It's only day two and let me tell y'all...I HATE GRAD SCHOOL!!!!!! Grr. No, I hate the hours upon hours I am expected to be able to devote to this as if I have nothing else of any importance going on in my life. Yes, I'm taking a break to update LJ and check Facebook. But, I've been working for the past 2 hours dammit! I've got to be able to come up for air and food every once in a while, right? Someone please tell me I'll make it and this is all worth it and all that encouraging stuff you say when someone you know is feeling like they are drowning under the weight of everything in the world they have to do! this would probably be easier if I was staying in Oxford but that would require me to know someone who lives down there and also require me to want to stay in Oxford for 2 months. Veto! Ok, back to the books!!

Apr. 30th, 2010

(no subject)

Musicfest!!!

Mar. 23rd, 2010

(no subject)

If I have strep again, so help me...It feels like I'm swallowing swords and my fever is up to 101.5. I'm achey and have chills like crazy. If anyone is in the neighborhood and feels like putting me out of my misery, I'd be happy to leave my door unlocked.

Feb. 3rd, 2010

(no subject)

How the crap did it get to be 9:00 already?! Dang, Gina. I had school work I was supposed to do tonight. Oops!
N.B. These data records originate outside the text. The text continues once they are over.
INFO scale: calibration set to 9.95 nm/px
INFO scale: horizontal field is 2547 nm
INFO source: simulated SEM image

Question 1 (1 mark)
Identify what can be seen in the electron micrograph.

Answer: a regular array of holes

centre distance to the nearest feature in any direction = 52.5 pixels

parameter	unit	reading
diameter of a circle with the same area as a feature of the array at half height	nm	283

I'm not sure how my soccer team is going to do in our games this season, but I already love those girls. They had me laughing all throughout practice this afternoon. And after the depressing meeting about Mississippi schools' budgets getting cut like crazy, I needed something to make me laugh. I realize everyone keeps saying we are in an economic crisis and all that crap, but I don't get why the MS powers that be won't do something to raise more revenue instead of just cutting money to things like schools. My district will probably be cut at least 10 million dollars next year. That means I can expect to have at least 35 kids per class next year. I have a class of 33 this year and trying to get everything done is crazy. Of course, they aren't going to lower our accountability nor will they give any grace when it comes to the damn MCT. We are just expected to be miracle workers. It's so frustrating. I absolutely love what I do and love my kids. I get excited to see them after long breaks. They are the reason I wake up every morning. It's like I am the mama of my 65 students, 24 dancers, and 24 soccer players. But crap like this takes the joy out of being a teacher. I don't want to leave this profession. I just want the legislators and Haley Barbour to realize what the hell they are doing before they do all this crap to us and to our kids.

Jan. 29th, 2010

(no subject)

Snow day #3 of the semester and it's not even February yet. I'm going to be in school until July at this rate!

Jan. 26th, 2010

(no subject)

I have been doing work for just one of the 3 online classes I'm taking this semester since I got home at 3:30! I'm not even done reading all the articles for it yet. I'm listening to an interview right now and then I get to start doing my responses. And I still have one more class to do work for tonight! Thank goodness I didn't plan on doing any work for my kids tonight. This is a bit depressing, y'all. I am 28 years old and my entire life revolves around my job. I wake up at 5:30, leave the house by 6:20, am at school until at least 3, come home, and either grade papers, make powerpoints, or do stuff for the online classes I have to take in order to renew my license to still have a job the next 5 years. Starting next week, I'll be at school until 5 or 5:30 for soccer practice. My weekends are usually spent doing school work and Sundays are for volleyball practice and getting ready for school to start again Monday. I know this is the life I have chosen for myself this semester, but it feels like a catch-22. Did I choose it to fill any voids in my life so I don't have to get out and be around people? Or am I not able to really be around people because I have so much going on in my life? It makes me sad because all I think about is stuff I can do with my kids next week or next year or whenever. I don't hang out with people. I don't go out on dates. I don't meet new people. I teach. I don't want this to be my life. I don't want to wake up in 25 years and realize I have no friends and have done nothing with my life!

Jan. 21st, 2010

(no subject)

No, I will NOT be your kids' replacement mom!! Thanks for asking, though.

Dec. 18th, 2009

(no subject)

Christmas break. Yay.

Oct. 27th, 2009

(no subject)

I wasn't aware that the MidSouth had a monsoon season.